In a WSJ op ed today Gordon Crovitz claims:
If the government didn't invent the Internet, who did? Vinton Cerf developed the TCP/IP protocol, the Internet's backbone, and Tim Berners-Lee gets credit for hyperlinks.
But full credit goes to the company where Mr. Taylor worked after leaving ARPA: Xerox. It was at the Xerox PARC labs in Silicon Valley in the 1970s that the Ethernet was developed to link different computer networks.
Amazing misinformation, from a guy who's now involved in funding Internet startups who either doesn't know better, or lies. The Internet is not Ethernet. Never has been. Ethernet doesn't any any sense "link different computer networks." It's just one alternative for creating your local one, independent of its connection to the Internet.
The Internet does not run over Ethernet! It runs over TCP/IP. Which was as Crovitz grants in passing developed by Vint Cerf. Who was working at DARPA, the Defense Advanced Research Projects Agency (entirely government funded).
As for Ethernet, Robert Metcalfe was the main inventor, not the guy Crovitz cites (although it was indeed at Xerox Parc). But Ethernet's a LAN architecture, not the architecture of the Internet backbone. Evidently the WSJ doesn't fact check its columnists.
Another essential innovator was Whitfield Diffie — he broke the government's monopoly on encryption, whhich turned out to be incredibly important to Internet commerce. I doubt he had any government funding for that. He was working at a corporation, so he's a good example of corporate innovation contributing. Crovitz doesn't mention him. Probably because he's a hippie.
As for who "invented" the Internet, military R&D, largely through DARPA, funded a major phase of its development. The core Internet though is UNIX + TCP/IP. UNIX came out of Bell labs at AT&T, which by antitrust consent decree from 1958 could not enter the commercial computer business, so freely licensed its creation (leading to the continuing tradition of open source, freely-licensed software at the core of the Internet).

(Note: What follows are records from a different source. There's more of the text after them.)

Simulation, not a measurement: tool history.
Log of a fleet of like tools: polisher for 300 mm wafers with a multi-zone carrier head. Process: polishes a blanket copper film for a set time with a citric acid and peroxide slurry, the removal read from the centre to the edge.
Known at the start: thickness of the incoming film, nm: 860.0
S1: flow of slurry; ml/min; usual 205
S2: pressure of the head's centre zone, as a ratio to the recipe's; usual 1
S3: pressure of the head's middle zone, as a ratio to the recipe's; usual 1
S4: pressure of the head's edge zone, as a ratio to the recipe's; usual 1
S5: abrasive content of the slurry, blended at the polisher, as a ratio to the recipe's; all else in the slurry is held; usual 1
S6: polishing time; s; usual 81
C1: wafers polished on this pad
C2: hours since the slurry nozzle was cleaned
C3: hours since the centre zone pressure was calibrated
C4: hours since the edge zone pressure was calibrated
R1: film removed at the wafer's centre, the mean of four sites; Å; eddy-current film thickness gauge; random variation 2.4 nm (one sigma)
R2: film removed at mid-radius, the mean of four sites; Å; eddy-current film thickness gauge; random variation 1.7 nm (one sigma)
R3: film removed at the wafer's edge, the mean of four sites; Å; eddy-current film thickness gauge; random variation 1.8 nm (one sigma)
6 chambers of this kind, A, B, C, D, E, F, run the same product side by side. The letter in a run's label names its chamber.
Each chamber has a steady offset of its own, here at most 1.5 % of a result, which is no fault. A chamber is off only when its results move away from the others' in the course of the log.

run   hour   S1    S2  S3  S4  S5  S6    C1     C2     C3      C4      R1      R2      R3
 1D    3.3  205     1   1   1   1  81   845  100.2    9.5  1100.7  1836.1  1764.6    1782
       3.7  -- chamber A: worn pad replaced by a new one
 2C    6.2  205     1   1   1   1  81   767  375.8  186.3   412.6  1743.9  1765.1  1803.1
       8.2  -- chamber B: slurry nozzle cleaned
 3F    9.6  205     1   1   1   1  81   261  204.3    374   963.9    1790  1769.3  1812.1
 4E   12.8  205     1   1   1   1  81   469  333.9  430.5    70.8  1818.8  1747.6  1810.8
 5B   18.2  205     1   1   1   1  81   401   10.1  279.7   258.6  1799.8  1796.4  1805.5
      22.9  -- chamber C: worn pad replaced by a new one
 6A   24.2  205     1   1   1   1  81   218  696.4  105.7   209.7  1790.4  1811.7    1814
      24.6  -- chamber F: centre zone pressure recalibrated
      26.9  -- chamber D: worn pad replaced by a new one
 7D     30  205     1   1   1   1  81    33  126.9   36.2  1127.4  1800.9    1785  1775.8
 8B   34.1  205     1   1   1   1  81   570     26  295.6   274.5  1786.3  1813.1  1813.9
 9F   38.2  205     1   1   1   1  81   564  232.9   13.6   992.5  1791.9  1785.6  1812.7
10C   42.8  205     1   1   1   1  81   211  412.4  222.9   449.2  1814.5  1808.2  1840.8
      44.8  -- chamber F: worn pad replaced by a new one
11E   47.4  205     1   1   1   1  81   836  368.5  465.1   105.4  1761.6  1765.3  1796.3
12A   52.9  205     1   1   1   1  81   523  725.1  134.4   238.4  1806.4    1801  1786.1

Tim Berners-Lee suggested hypertext linking while working at government-funded CERN in Switzerland. The first significant browser, Mosaic, was developed at The National Center for Supercomputing Applications which was and is as you might imagine by the title largely federally funded. Mosaic became Netscape when taken private.
All this shows the value of public-private partnerships to build America.